During the report, a woman who volunteers with a local homeless shelter spoke about the importance of that annual service, in particular the part of the service where the names of all the indigent people were read aloud. She spoke of how one homeless man told her how difficult and demeaning it was that people who would help him out on the streets wouldn’t ask him his name, or share their names with him. He had often seen people stop strangers walking their dogs to ask the dogs’ names, but they wouldn’t ask his name when they bought him something to eat, paid for his public transportation, or given him direct monetary aid.

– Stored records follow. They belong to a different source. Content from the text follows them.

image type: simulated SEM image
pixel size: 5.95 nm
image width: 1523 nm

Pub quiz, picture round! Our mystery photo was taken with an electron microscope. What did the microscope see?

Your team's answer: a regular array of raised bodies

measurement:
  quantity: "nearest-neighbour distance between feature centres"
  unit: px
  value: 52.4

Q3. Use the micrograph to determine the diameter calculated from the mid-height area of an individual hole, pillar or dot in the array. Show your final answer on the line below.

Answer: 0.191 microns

I thought of the times I had helped out people on the street, usually buying them food or paying for their public transportation. Two days before I heard the report on the radio, I’d bought an egg salad sandwich and something to drink for a man outside the grocery store—and hadn’t asked his name, nor told him mine. I flashed back to the summer when I subbed as organist for six weeks in downtown Chicago, and regularly bought a fast food breakfast for a half dozen or so homeless people between Masses; I never learned their names. I struggled to remember the name of a single homeless person I’d tended when I volunteered for a foot care ministry…and drew a blank. Easily, I called to mind the names of several of my fellow volunteers, the nice, clean, and safe people who were like me.

The naming aspect of the news report and the service for the indigent deceased hit home during Trinity Sunday’s liturgies. There were all sorts of manifestations of the contentious debate over Trinitarian naming of the past decades: the privileged ritual names of Father/Son/Holy Spirit; the “job description” Trinity of Creator/Redeemer/Sanctifier; the more poetic rendering of Lover/Beloved/Love, and so on.

It all got me to wondering how much more deeply we could enter into the Divine Mystery if we brought ourselves to learn the names of God’s least and lowly. In our tradition, which values naming so highly when we are “Christ-ened,” why not also value the names of those valued by the Son of Man in Matthew 25: the naked, the homeless, the hungry, the prisoner—all those at the margins of our daily incarnated life—all those valued so highly by the Son of Man that he identified himself with them? They form, it seems to me, their own Litany of the Saints.

When we bind unto ourselves the strong name of the Trinity, let us likewise bind unto ourselves the names, the faces, the bodies, the Christ made incarnate again through the Spirit as we live the Gospel in service to all.


  1. This reminded me of a ministry started in 2006 at a Catholic high school where I was chaplain called the Joseph of Arimathea Society. It is a group of students that come together to do graveside services and burials for the deceased indigent of our city. It quickly spread to all of our Catholic high schools and colleges. As the faculty member who brought the idea to our school said, “Everyone comes into this world with someone to hold them, they deserve someone to hold them as they leave it.” In the years since, a companion ministry has grown up where students carve headstones, since the city can’t afford them. They do indeed learn the names and lives of those least of our brothers and sisters. As a result, in the last 13 years not one person has died in our city without someone to carry them and pray for them. And I know from conversations with those involved that it has changed how they think about and treat those who still live on our streets.

    The ministry seems to be spreading through the Catholic school network and has been started in other cities. A documentary filmmaker made a film about it called “The Potter’s Field” that is available on YouTube.


    1. Beautiful! I know of the Arimathea ministry & have also encountered it as a non-musical version of the Funeral Choir – parishioners/congregants who come to the funeral service so that there will be participation by the assembled faithful.